Embedded Memory
Manifested Ratios at GALLERYSKE Bangalore
By Vasundhara Sellamuthu
2014
Manifested Ratios presents Astha Butail’s exploration on the functioning of oral traditions through her expanded field of art practice. In the oral tradition, a movement of memory over time thrives without a formal writing system, like an open book. Forming connections and links between one generation and another, knowledge and cultural material is codified and put into streams of memory. The oral tradition performs in a radically similar manner to the process of accessing data on the Internet, wherein data is approached through multiple open doors or windows, creating frames of access that are in dynamic dialogue with one another.
Forming a part of Butail’s ongoing open book project, Stretch out in the light draws on the idea of “one in many or many in one”. Using poetry and phrases as her framing device, the artist creates a starting point for visitors’ interaction with ten handcrafted books. Much like the surrealist technique of the exquisite corpse, participants enter the books from any point, continue a poem or drawing started by another and leave their own trace on the pages. Transforming the books into a collective platform for subjective responses, visitors create a body of work with many beginnings and endings. Stretch out in the light references the dynamic manner in which memory is stored and accessed across multiple people in the oral tradition. On a similar note, through pressed, stretched, and creased material, Ever Lasting Day challenges fixity in spatial organization.

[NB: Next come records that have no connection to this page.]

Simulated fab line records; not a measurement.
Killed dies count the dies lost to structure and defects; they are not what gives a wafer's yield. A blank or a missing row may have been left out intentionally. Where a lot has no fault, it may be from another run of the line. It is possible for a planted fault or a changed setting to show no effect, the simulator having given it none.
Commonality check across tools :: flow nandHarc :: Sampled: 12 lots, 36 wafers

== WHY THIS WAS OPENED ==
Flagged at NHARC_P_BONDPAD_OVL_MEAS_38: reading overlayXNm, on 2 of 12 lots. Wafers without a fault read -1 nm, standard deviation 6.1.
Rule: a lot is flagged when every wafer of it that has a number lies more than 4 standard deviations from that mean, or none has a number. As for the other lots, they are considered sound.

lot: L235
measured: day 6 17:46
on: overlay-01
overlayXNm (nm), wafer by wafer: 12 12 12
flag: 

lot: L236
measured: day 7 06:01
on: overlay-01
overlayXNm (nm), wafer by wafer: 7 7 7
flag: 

Alluding to the potential for memories to transcend to an eternal realm, Embedded Memory and Memory Yokes refer to memories that last forever, such as family recipes passed on over generations. Composed of parts of a musical wind instrument, Embedded Memory arouses deep-seated memories of playing the sculpture. However, through voids in its re-constituted form, the artist simultaneously acknowledges losses in transmission over time. Butail arrives at the notion of impermanence in an observation of transient moments of the in-between in her video piece, Untitled. However, she re-evaluates the inherent ephemerality of changing forms, such as the transformation of pine logs to paper, as a progressive transition from old to new, like souls taking new births.
In Unborn I and Unborn II, voids are not merely spaces of loss but vessels holding a potentiality for something “in the making,” yet to come into being. Spatial voids within the warp and weft of unfurled muslin fabric are viewed as breathable spaces awaiting inhabitation. Intrigued by the notion of inhabiting, the artist observes that the word vastr, meaning clothing in Sanskrit, arises from the word vaas, which means to reside or dwell. For Butail, clothing becomes a means of “casting oneself within” or “wearing oneself”; an articulation of the embodied void.
Butail’s Manifested Ratios performs as a philosophical meditation on time. The framed swatches of blue in Broadened Sky slows down the viewer, “as if reading a book word by word,” to encourage contemplation on the passage of time and its cyclical nature. A sense of the eternal is highlighted in Broadened Sky and Memory Yokes. Simultaneously, ephemerality and slippages in time are suggested in the video Untitled and sculpture Embedded Memory. These notions give way to the pine logs and paper installation in which the idea of regeneration as an aspirational process of transformation is expressed. Manifest objects such as Unborn I and Unborn II, embody within them a potential un-manifest that is always already in existence. Markedly exemplified in Stretch out in the light, and Ever Lasting Day, Butail’s art objects interpret movement in time and memory as not necessarily a linear forward march or reflective look back at the past, but, in a manner similar to the oral tradition, a dynamic back and forth movement between past, present and future, accessible through multifarious points in time and space.